A war of words over words erupted this week as gun rights advocates checkmated Boston developer John Rosenthal’s effort to spread his anti-gun violence message across Massachusetts via billboards.

The billboards, which say “We’re Not Anti-Gun. We’re Pro-Life. Massachusetts Gun Laws Save Lives,” feature a Bushmaster XM-15 assault rifle with a white surrender flag in the barrel.

The Northborough-based Gun Owners’ Action League and the National Rifle Association helped lead an offensive against Boston’s Clear Channel Outdoor, one of several local companies that donated billboard space to Stop Handgun Violence, a group that Rosenthal co-founded to promote stronger gun laws and gun safety.

Clear Channel decided to take down the billboards after gun rights advocates flooded iHeartMedia, the company’s San Antonio-based corporate parent, with emails and phone calls threatening a nationwide boycott if the firm did not pull out of the campaign. A company spokesman told the Boston Globe that the offer of the billboard space to Stop Handgun Violence had been “misconstrued as a political position by our company, so we have taken it down.”

Rosenthal decried Clear Channel’s decision. “The gun lobby doesn’t want a rational discourse on responsible and effective gun laws,” he said in a statement.  “In fact, it wants to stifle any discussion at all about gun safety laws. It wants to control how we think about guns, how we speak about guns, and how we debate the issue of guns.”

Jim Wallace, the Gun Owners’ Action League’s executive director, said the billboards are “deceptive.” He claims that state Department of Public Health figures indicate that gun-related homicides and assaults have significantly increased since the late 1990s.

Stop Handgun Violence has argued that Massachusetts gun deaths alone have dropped 63 percent since 1994.

“[Rosenthal] has a First Amendment right to say what he wants, but we also have the right to react to what he’s saying,” Wallace.

The gun rights group plans another round of pressure tactics if Rosenthal decides to pay for billboard space.

“If the companies decide to take a paid ad that says the same lie, then I’m sure that our organization will take a hard look at that and probably ask our members to do similar things that they’ve been doing now,” Wallace said.

The group has no plans to talk with Rosenthal. “There’s really no having a rational conversation with John about this stuff,” Wallace said.

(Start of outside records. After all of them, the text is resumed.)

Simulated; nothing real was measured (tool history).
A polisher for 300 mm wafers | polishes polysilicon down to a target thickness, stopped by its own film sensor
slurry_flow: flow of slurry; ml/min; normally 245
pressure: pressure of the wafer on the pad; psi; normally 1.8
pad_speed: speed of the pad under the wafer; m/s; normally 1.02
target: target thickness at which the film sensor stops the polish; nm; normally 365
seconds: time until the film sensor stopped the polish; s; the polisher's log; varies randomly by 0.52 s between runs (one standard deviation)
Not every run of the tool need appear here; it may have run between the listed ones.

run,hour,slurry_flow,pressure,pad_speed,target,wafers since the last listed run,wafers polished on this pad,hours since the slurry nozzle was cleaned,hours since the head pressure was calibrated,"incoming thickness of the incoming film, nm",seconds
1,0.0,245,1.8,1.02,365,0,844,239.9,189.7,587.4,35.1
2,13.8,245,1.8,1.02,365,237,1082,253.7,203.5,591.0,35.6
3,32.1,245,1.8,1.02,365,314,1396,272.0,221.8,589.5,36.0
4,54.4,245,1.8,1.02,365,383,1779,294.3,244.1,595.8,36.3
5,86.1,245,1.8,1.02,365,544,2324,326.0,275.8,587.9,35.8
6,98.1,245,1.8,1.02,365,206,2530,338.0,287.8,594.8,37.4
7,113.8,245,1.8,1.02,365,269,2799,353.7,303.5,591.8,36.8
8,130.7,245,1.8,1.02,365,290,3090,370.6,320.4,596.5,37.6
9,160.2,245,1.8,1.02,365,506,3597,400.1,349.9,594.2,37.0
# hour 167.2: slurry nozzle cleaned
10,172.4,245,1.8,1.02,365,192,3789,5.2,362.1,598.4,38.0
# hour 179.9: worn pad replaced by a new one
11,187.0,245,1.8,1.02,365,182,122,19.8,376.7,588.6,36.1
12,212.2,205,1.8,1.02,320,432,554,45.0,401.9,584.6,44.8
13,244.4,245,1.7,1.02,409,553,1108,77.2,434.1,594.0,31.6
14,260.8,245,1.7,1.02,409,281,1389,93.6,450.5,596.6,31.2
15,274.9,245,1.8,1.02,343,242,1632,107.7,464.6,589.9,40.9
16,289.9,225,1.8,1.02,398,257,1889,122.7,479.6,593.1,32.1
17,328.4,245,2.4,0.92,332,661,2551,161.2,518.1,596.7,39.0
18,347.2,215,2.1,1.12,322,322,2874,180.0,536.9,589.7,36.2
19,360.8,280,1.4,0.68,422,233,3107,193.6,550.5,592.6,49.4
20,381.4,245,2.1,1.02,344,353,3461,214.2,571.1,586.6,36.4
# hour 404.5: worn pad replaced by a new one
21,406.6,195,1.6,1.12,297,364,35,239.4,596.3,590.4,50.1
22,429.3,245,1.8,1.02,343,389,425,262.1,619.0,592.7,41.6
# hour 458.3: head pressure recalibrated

Billboard companies donated the space to Rosenthal, who has to take down a massive billboard over the Massachusetts Turnpike near Fenway Park which has displayed anti-gun  violence messages for more than 20 years. He sold the garage to the Boston Red Sox in 2013 and, under terms of the sale, had to take down the billboard this month.

The developer plans to install another large anti-gun violence billboard on Fenway Center, his $450 million mixed-use development currently under construction over the Turnpike.  Rosenthal expects to complete the project in 2018.